Star Wars fans have been clamoring for an open-world adventure game in the saga’s fiction for years at this point — intensified by the cancellation of the Boba-Fett-starring Star Wars: 1313 nearly a decade ago, as well as the scrapping of former Uncharted developer Amy Hennig’s long-simmering project. It’s a genre that’s gone unserved by the current exclusivity deal Lucasfilm has had with EA Games to develop Star Wars games for eight years (it’s set to last another two, and Reilly also stressed that Lucasfilm still has “a number of projects underway with the talented teams at EA” even as that exclusivity seems set to expire).

In the eight years it’s had exclusive access to the Star Wars IP, EA’s studios have released four big-budget titles. That’s not even counting mobile releases like Galaxy of Heroes or ongoing support for the Legends-canon MMORPG Star Wars: The Old Republic: two entries in DICE’s Star Wars: Battlefront series, Respawn’s action game Jedi: Fallen Order, and last year’s starship combat simulator Star Wars Squadrons. A mouthful but also, a Galaxy’s Edge tie-in expansion for The Sims 4. So already, the announcement of Massive’s game, whenever it arrives, is a signal that Lucasfilm wants to start exploring more gaming genres within Star Wars’ setting.

But hopefully, it’s just the start of a commitment to a diverse variety of developers, working on an even more diverse variety of game genres. Even more so, hopefully the stories they tell in those games will be, unlike the overwhelming majority of the games we have the minute, be told outside the confines and the immediate vicinity of the original Star Wars trilogy. If these current announcements and the apparently more to come won’t be releasing until 2023 at the least, as far as non-EA-developed games are concerned, they’re going to be coming out a time of fascinating change for Star Wars as a franchise.

In 2023, Patty Jenkin’s Rogue Squadron movie will be on the edge of release. We’ll have had new shows like Ahsoka, Rangers of the New Republic, The Book of Boba Fett, and presumably a third season of The Mandalorian, all fleshing out the outer edges of the post-Return of the Jedi timeline. We’ll have had shows like The Bad Batch, Andor, and Obi-Wan Kenobi even further fleshing out the Rise of the Empire period between Revenge of the Sith and A New Hope.

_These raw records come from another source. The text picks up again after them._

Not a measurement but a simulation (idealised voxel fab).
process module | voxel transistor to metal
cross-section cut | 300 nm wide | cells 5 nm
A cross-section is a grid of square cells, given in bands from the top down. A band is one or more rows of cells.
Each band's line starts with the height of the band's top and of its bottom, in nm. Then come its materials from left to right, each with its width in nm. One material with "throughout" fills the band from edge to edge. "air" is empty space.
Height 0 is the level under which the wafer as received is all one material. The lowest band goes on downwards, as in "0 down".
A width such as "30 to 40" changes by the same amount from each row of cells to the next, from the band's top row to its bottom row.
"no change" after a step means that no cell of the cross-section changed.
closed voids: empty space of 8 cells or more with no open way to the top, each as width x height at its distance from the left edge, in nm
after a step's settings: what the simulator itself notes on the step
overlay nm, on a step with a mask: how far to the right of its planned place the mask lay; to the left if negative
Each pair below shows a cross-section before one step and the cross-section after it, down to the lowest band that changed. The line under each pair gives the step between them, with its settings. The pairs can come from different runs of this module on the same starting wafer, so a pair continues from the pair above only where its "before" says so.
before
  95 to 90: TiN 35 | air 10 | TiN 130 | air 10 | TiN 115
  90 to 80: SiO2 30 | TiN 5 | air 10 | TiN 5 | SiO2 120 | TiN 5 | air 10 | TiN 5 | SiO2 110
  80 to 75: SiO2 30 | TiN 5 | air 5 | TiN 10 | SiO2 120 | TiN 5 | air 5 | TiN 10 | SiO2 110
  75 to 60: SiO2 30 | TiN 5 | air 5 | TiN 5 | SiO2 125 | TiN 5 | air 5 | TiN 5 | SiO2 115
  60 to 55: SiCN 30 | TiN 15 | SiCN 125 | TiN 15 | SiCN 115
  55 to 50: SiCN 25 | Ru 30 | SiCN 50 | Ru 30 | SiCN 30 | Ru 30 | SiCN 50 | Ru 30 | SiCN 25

In addition, The High Republic initiative, telling stories hundreds of years before the prequel films, will be well into its later phases across a plethora of mediums, from books and comics to the upcoming Disney+ series, The Acolyte. And that’s just what we know already! Imagine what that landscape could be like with games that begin supporting and highlighting those periods of time, too. A High Republic RPG! A New Republic-era adventure game! Someone, please, for the love of god, give me a Star Wars strategy game again wherever it takes place!

With the Skywalker Saga over (for a good few years into the future, at least), Star Wars stands at the edge of an overwhelming amount of potential to tell stories that flesh out parts and times of its galaxy that we barely know about or have yet to see, and that doesn’t just apply to books, comics, movies, and streaming shows: it should apply to its games. Sure, give us games couched in the familiarity of the films we know, but as Lucasfilm Games reaches out to more developers, give them the chance to tell stories and takes on adventures far beyond them, too.